The new airline, which will fly under the name American Airlines, is expected to edge out United Continental (NYSE:UAL) to be the biggest U.S. carrier by passenger miles. It will offer 6,700 flights a day to 56 countries, the airlines said in a release.
U.S. Airways CEO Doug Parker will serve as the new chief executive for the combined entity. Meanwhile, AMR CEO Thomas Horton will serve as chairman of the board of directors.
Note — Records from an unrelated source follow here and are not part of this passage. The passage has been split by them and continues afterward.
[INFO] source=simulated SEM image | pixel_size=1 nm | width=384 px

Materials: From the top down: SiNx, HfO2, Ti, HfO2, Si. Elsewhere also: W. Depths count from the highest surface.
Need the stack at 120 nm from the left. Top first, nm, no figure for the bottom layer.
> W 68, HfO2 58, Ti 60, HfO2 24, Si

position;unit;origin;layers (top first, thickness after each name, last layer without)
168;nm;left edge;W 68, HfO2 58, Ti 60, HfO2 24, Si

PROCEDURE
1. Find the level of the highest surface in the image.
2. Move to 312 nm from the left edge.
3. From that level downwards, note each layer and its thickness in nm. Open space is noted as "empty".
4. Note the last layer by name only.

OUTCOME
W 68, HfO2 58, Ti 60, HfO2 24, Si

“We are proud to launch the new American Airlines – a premier global carrier well equipped to compete and win against the best in the world,” Horton said in a statement. “Together, we will be even better positioned to deliver for all of our stakeholders, including our customers, people, investors, partners, and the many communities we serve.”
Under the agreement, U.S. Air shareholder will own 28% of the new company, and AMR stakeholders will hold 72%. The companies expect to take a $1.2 billion one-time transaction charge spread over three years.
Rothschild served as AMR’s financial advisor, with Weil, Gotshal & Manges, Jones Day, Paul Hastings, Debevoise & Plimpton and K&L Gates providing legal advice. Barclays (NYSE:BCS) and Millstein & Co. gave U.S. Air financial advice, with Latham & Watkins, O’Melveny & Myers, Cadwalader, Wickersham & Taft, and Dechert providing legal counsel.
Shares of U.S. Air jumped 1.6% in pre-market trading.